Remember your first dose of cinematic geekdom? Whatever your age, it's likely the story of warring galaxies battling an evil Empire with something called "the Force" served as initiation to a lifetime of science fiction fandom.
George Lucas, the master behind the epic saga of good vs. evil in Star Wars recently gave an interview to the New York Times, in which he discussed his feelings towards devout Star Wars fans, and more about the popular films that made him a legend.
- Blockbuster Retirement — After decades of involvement with pricey studio films, George is committing his cinematic focus to the more art-house, experimental filmmaking he worked on in film school and the years before Star Wars changed his life.
- Indiana Jones 5 — Despite putting the star character in a refrigerator during the most recent Indiana Jones film to the audience's horror, Indiana Jones will make one more appearance on the big screen. Before he washes his hands entirely of Hollywood razzle-dazzle, George is contractually obligated to the fifth installation of the Indiana Jones story.

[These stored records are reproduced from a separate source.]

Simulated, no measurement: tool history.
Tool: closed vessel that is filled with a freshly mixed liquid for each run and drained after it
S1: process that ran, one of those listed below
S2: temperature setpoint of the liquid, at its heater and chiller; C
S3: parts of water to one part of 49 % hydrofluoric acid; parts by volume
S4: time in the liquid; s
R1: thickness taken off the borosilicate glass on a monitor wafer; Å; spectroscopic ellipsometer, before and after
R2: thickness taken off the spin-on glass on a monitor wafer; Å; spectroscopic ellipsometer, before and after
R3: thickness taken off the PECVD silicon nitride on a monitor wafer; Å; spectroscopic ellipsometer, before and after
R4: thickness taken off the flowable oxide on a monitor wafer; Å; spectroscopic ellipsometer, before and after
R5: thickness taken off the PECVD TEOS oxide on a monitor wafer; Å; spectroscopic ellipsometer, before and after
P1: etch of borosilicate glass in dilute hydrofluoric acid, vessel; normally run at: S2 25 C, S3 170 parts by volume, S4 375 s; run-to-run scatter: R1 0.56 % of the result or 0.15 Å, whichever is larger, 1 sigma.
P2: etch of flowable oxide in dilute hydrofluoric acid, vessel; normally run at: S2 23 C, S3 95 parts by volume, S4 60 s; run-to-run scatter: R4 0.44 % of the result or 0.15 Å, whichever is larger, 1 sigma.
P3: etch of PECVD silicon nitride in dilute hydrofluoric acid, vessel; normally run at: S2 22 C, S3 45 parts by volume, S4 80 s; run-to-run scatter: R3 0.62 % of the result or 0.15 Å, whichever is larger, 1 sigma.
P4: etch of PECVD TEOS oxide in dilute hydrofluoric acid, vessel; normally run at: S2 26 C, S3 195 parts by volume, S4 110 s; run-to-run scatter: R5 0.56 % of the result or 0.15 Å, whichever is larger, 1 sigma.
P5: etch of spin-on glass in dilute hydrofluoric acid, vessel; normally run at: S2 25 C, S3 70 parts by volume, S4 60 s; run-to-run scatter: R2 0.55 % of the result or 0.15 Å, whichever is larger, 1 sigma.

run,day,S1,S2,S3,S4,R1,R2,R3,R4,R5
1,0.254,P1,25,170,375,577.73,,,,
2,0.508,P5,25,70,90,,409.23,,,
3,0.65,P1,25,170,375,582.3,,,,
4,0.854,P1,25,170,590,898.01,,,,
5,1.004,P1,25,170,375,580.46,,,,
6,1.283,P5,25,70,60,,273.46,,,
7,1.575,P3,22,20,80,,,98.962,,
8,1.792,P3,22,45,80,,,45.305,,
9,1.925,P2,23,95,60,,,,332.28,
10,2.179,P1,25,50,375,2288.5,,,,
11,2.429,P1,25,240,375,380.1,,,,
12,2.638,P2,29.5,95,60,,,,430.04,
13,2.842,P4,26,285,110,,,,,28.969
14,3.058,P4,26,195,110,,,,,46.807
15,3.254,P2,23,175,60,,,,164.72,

- Star Wars Revisited — Considered by many fans an affront on their beloved films, the director's revision of an early Star Wars: A New Hope scene where Han Solo shoots bounty hunter Greedo in self defense was a necessary change, because it didn't blend with his view of Han as the saga's lasting hero.
- On Fanboy Outrage — Further edits to the original Star Wars trilogy during the 1997 special edition release of the films left fans casting George to be just as much of a villain as a science fiction character. He now counters their criticism: ". . . My movie, with my name on it, that says I did it, needs to be the way I want it."
As George himself admits he's drawn to stories with "corn" and heroes at the forefront, it will be interesting to see how his future films follow the same themes of his big-budget work. Will you miss his blockbuster films?